One fully-funded PhD scholarship is made available through the Royal Society of New Zealand Marsden-funded project entitled: “Does the Tracking of Others’ Mental States Depend on Motor Processes? Why Constraining Your Body Limits Your Understanding of Others’ Minds.” Associate Professor Jason Low is the project’s principal investigator. The project is an inter-disciplinary and international effort to investigate the role of motor activity in mentalising, and specifically why freedom to move one’s hands matters for tracking others’ mental states like their beliefs. This project will expose the PhD student to different techniques both experimental and theoretical. The PhD project will involve observing adults watching various scenarios unfold while their hands or feet are constrained or free, correlating their eye gaze, postural sway, movements through space, response times and explicit judgements. We seek a PhD student to investigate how adults’ mental state tracking abilities variously link to, and depend on, motor processes. The student will be enrolled at Victoria University of Wellington, in the coolest capital city in the world – Wellington, New Zealand. The successful candidate will be co-supervised by Associate Professor Jason Low (School of Psychology, Victoria University of Wellington) and Associate Professor Stephen Butterfill (Department of Philosophy, University of Warwick).

To apply, please refer to the Faculty of Graduate Research, www.victoria.ac.nz/fgr. New PhD applicants should complete the PhD Admission and Scholarship online application available from http://www.victoria.ac.nz/fgr/prospective-phds/applying and clearly indicate they wish to apply for the “PhD Scholarship in Psychology – Motor Processing For Tracking Others’ Mental States.” Applicants should include in their expression of research interest a statement detailing why they are interested in this project. The online application must be completed by 5.00pm (NZ time) on 1 March 2018. Interested applicants are encouraged to make informal enquiries to: Associate Professor Jason Low ( [Email Address Removed]).

Funding Notes

The total value of the scholarship is a stipend of NZ$27,500 per annum for 3 years, plus tuition fees. The tenure of the award is three years (PhD candidates in New Zealand typically complete in three years).
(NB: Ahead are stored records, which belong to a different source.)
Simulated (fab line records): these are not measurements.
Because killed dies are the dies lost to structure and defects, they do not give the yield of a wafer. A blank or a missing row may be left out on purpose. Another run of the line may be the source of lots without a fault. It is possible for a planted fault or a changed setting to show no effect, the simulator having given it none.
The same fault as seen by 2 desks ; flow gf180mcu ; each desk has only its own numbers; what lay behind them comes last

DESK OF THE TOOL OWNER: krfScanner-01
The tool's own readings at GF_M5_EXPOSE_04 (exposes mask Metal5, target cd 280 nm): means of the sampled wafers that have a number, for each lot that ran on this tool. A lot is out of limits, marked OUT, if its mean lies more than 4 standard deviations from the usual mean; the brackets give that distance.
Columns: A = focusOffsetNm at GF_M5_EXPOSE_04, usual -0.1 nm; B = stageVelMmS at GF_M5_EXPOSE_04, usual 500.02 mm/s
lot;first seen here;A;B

Applicants should have a psychology degree equivalent to the 4-year BSc (Honours) degree in New Zealand, with 1st class Honours, or an MSc in Psychology with high grades. The ideal candidate will possess experience and ability with research on human perspective-taking, cognitive psychology and motor cognition, and/or embodied cognition; some experience in programming and designing experiments (using Matlab and EPrime) is also desirable.